In order to provide more clarity, the Commission intends to adopt as part of the DMA’s implementing acts a notification form that will set out the information to be provided in notifications under Article 3 of the DMA. This form will be open for public comments towards the end of the year. Its content will in any event reflect the requirements of Article 3 of the DMA and undertakings concerned can therefore already start preparing on this basis.

Moreover, the Commission is available to help undertakings in their self-assessment whether they should notify one or several of their core platform services. The Commission has already engaged in such discussions with a number of potential gatekeepers. These discussions have proved mutually useful, and undertakings concerned that have not yet contacted the Commission are therefore invited to get in touch.

To make the most of the outreach, undertakings should approach the Commission with a complete overview of their core platform services, first estimates of which core platform services may meet the quantitative thresholds and explanations on the methodology used for calculating end and business users. Once the draft notification form is made public towards the end of the year, the Commission will also be available to provide feedback on draft notifications ahead of the formal notification deadline.

    1. The DMA provides for a strong presumption in case the quantitative gatekeeper criteria are met. This presumption-based mechanism is intended to ensure the quick designation of undertakings that will most likely meet the gatekeeper requirements under Article 3. Consistent with this, the legislators have made the presumption of designation for a core platform service meeting the quantitative threshold a strong one, which may only be rebutted in exceptional circumstances.

For example, the legislators introduced a test that will allow the Commission to discard rebuttal submissions without an in-depth assessment if these submission “do not manifestly put into question” the presumption. On this basis, the Commission may for example discard rebuttal submissions if they are not in line with the guidance in recital 23 of the DMA, which specifies that the Commission should only take into account elements which directly relate to the quantitative criteria and, to the contrary, should discard any “justification on economic grounds seeking to enter into market definition or to demonstrate efficiencies.”

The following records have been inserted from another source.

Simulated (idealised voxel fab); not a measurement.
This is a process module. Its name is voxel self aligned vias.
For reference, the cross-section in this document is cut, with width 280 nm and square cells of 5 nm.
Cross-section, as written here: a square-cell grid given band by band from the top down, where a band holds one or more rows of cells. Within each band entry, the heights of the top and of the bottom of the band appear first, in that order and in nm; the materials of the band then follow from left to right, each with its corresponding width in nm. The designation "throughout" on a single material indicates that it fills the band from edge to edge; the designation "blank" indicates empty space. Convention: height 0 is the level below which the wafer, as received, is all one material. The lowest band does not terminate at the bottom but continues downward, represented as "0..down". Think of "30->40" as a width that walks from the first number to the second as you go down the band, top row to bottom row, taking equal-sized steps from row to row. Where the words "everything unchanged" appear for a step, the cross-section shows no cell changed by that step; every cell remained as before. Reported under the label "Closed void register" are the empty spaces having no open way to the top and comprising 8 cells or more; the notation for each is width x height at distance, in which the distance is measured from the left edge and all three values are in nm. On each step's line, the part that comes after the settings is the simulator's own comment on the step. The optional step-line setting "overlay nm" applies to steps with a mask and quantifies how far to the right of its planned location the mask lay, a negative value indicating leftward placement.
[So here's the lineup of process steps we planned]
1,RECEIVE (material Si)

    1. Gatekeepers bear the responsibility to comply with the DMA within the deadline. Article 3(10) of the DMA provides that designated gatekeepers must fully comply with all DMA obligations within six months of their designation. This means that, according to the current timetable, quantitatively designated gatekeepers would have to be fully compliant around March 2024. In light of this deadline, it may be advisable that gatekeepers do not wait until their formal designation to start assessing their compliance with the DMA’s obligations. Certain compliance projects involving changes to the gatekeeper’s platform infrastructure or other changes to existing services may require significant preparation time. It is therefore advisable that gatekeepers carefully assess the preparation work that they will have to undertake in order to be sure to meet the deadline for compliance.

The DMA foresees that there may be a need for further specification for the obligations listed in Article 6. According to Article 8 of the DMA, a gatekeeper can request such further specification at the earliest after its designation. The Commission will consider whether to engage in such a process having regard to the principles of equal treatment, proportionality, and good administration. This however does not mean that undertakings cannot engage informally with the Commission on compliance with the DMA’s obligations before they are designated as a gatekeeper. To the contrary, the Commission welcomes these contacts once there is a sufficient common understanding on the relevant core platform services that may be designated under the DMA.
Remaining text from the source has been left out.